Mansfield Park begins, like Pride and Prejudice, with a focus on female beauty and marriage.  The three Ward sisters are all considered equally “handsome,” but Maria’s elevation to “a baronet’s lady” is the best match of the three since “there certainly are not so many men of large fortune . . . as there are pretty women” (3).  Yet none of these three handsome women achieves a happy marriage, with Miss Ward “obliged to be attached” to the Rev. Mr. Norris, Miss Frances making a lowly “untoward choice,” and Maria’s lethargic boredom as a wife and mother speaking for itself (3). 

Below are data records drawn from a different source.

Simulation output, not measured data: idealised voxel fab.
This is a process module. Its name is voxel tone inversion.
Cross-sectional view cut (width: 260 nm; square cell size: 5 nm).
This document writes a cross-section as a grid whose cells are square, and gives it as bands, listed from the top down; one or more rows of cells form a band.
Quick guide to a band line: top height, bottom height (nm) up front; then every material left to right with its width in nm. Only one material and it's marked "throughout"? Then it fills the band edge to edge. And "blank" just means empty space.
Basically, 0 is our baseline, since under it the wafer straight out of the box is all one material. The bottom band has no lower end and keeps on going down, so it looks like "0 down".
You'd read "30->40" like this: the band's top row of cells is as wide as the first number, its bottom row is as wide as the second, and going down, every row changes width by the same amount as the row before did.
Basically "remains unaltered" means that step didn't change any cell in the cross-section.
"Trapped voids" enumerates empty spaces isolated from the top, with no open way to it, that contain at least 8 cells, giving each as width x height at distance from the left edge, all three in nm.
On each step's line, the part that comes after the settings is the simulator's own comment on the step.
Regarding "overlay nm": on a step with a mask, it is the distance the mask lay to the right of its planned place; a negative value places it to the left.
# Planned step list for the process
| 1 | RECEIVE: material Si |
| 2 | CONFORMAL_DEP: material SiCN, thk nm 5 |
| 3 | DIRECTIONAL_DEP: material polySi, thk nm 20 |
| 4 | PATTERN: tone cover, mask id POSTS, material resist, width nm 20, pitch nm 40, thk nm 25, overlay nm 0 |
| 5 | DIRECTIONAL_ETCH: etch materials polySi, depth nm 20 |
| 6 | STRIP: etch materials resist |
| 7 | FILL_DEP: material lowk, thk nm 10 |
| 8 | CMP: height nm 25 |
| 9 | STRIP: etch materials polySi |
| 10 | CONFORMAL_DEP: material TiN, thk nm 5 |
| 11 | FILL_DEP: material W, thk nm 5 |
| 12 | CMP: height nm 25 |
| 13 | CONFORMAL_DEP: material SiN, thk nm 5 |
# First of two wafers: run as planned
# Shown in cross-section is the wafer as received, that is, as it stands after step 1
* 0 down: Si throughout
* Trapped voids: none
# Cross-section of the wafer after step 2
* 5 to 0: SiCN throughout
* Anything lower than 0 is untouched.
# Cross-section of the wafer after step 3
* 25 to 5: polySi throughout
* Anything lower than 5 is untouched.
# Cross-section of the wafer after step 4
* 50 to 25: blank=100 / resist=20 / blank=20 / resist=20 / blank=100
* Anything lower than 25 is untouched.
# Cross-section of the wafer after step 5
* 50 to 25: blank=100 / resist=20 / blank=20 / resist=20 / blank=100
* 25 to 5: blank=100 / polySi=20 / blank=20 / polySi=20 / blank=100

Austen knows that attractiveness can breed a type of immediate trust by other characters that can be deceptive.  Despite his father’s obviously bad choice of a wife, Edmund is instantly enraptured by the vivacious and “remarkably pretty” Mary Crawford (41), whose “beauty did her no disservice with the Miss Bertrams” (44).  Edmund, at the penultimate hour, comes to the realization that, concerning Mary, he had been “deceived” and that concerning Fanny Price he had been blind (459).  The “pictures of perfection” that made Austen feel “sick & wicked” (23–25 March 1817) were not only those who claimed moral virtue but those who show physical perfection accompanied by inner malice.  Mary has charm and beauty but lacks the ethical north star that Austen’s philosophy of beauty requires. 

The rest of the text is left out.